This is peak blockbuster — for better and for worse.

So Black Adam is a ton of fun, if you like that sort of thing, headlined by a humorously homicidal antihero who puts an irreverent spin on the superhero formula. Playing a rare villain(ish) role, Dwayne “The Rock” Johnson is let loose to unleash carnage with a knowing smirk to camera. 

From Black Adam’s skull-crushing entrance to a ludicrously violent riff on the super-speed sequences from the X-Men movies, the film delights in dealing out death and destruction (but y’know, in a fun way). Start to finish and through the inevitable post-credits scene, Black Adam is a guilty pleasure that isn’t even the slightest bit guilty.

Directed by Jaume Collet-Serra, Black Adam is released in theaters Friday, Oct. 21.

Story-wise, Johnson plays Teth-Adam, ancient champion of a perennially oppressed (fictional) Middle Eastern nation called Kahndaq. An introductory voice-over fills us in on his past, his powers and, of course, the magical superweapon everyone will be chasing. (This time, it’s the Crown of Something Or Other.) 

Awakening in the present day, Adam is bemused by new-fangled progressive ideas like not melting people into skeletons for looking at him funny. A team of superheroes called The Justice Society is dispatched to take him down, plus an army of mercenaries with infinite ammo and a council of demons looking to unleash hell. It won’t surprise you that things get very loud very fast and basically stay that way for two hours.

Johnson is the titular antihero, but this much-delayed flick sees a whole squadron of DC Comics heroes make the leap from comic book pages to big screen. Noah Cintineo, Quintessa Swindell, Aldis Hodge and former James Bond star Pierce Brosnan are along for the ride as the Justice Society of America, a bunch of DC comics superheroes you may know and love — but probably not. They’re hardly Superman or Spider-man league, let’s put it that way.

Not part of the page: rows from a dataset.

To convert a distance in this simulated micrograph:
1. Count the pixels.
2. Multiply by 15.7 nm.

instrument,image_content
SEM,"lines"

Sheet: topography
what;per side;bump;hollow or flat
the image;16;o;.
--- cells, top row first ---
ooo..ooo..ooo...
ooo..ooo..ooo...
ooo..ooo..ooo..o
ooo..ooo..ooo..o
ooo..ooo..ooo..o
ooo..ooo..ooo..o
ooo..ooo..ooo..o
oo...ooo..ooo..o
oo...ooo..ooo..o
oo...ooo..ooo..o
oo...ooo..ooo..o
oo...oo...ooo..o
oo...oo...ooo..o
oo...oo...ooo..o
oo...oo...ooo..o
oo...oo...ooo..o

Sarah Shahi and Pierce Brosnan face Black Adam.

Warner Bros

With so many new and probably unfamiliar superheroes crammed into one film, you might wonder how the filmmakers manage to introduce them with meaningful, organic storytelling that connects emotionally with — oh wait, nope, they don’t even try. The superheroes just walk in, give a one-line description of their superpowers, then get on this random unexplained super-jet and off we go. 

DC movies are often guilty of leaning on your comics knowledge to understand the characters, which is fine for a proportion of the target audience but isn’t going to help with DC’s quest to reach Marvel’s massive mainstream audience. And no movie should come with homework.

Admittedly, we’ve reached the point in the superhero movie’s dominance where we can probably cope with a new squad of improbably powered randos in every film. But it would be nice if they gave us something to root for. Aside from the odd blink-and-you-miss-it snippet of dialogue (Brosnan huffing something about watching aeroplanes flying off to World War I), no one is crafted with any history, personality, goals or flaws. Each character is delineated by what kind of quip they make when punching people. Hodge is Hawkman (wings, grumpy quip); Brosnan is Dr Fate (magic, twinkly quip); Swindell is Cyclone (wind, no quip); and Centineo is Atom Smasher (giant, awkward quip). 

Brosnan brings much-needed gravitas even while cruising on half-speed — a helmet hides his face for the action scenes — while Centineo blends Mark Ruffalo-esque befuddlement with Tom Holland-style adorkability. Swindell is sadly under-used, and Hodge spends most of his time shouting. Among the supporting cast, Sarah Shahi’s capable rebel drives much of the story. Playing her teen son, Bodhi Sabongui apparently skateboards in from some totally radical early ’90s movie, but Mohammed Amer’s bumbling sidekick is a scene-stealing highlight.

The large cast oddly pushes Johnson into the sidelines of his own movie for a surprising amount of the film. On top of that, a digital double of Johnson is glaringly subbed in for the action sequences. Why cast this former pro wrestler, one of the most physical dudes in showbiz, and then fill the fights with over-edited CGI? 

Away from the CGI punch-ups, Johnson’s acting skills aren’t exactly stretched. He’s mostly required to loom and deliver deadpan one-liners. Teth-Adam spends a lot of time staring at a statue, which hints at some vulnerability as the character grapples with the weight of his own myth. But Black Adam is a pretty safe for a bad guy — sure, he’s not afraid to toss a henchman into a mountain (played for a laugh), but Johnson (and his digital double) lack the seething rage and unpredictable menace that would make Black Adam truly scary (compared to, say, the unsettling simmering volatility Joaquin Phoenix brought to DC’s previous villain-focused story Joker). One computer-generated version of Johnson is sure to raise a smile, however.

There is some substance under the deafening banging and crashing. Black Adam is set in a fictional Middle Eastern country under military occupation, where armed foreign mercenaries shove kids around at checkpoints. Hawkman spouts platitudes about “global stability” in the same breath as threatening force, and Shahi’s rebel character chastises the Justice Society for showing up 27 years too late after showing no interest in the repressive subjugation of her people. 

A scathing indictment of high-handed western foreign policy in a superhero movie? Yeah, you tell ’em! Then the same character insists that Black Adam’s murderous violence is what makes him better. Ohhhkaayyy…? Despite some muddled ideas, Black Adam’s themes around globalization and power shows hints of a smart movie hidden inside a very, very dumb movie.

The arrival of megastar Dwayne Johnson in the DC universe, plus the long wait for the film’s arrival, built Black Adam into feeling like an event. Now it’s here, and it doesn’t feel that momentous. Still, it’s a big spectacular time at the movies, and what more do you want from The Rock?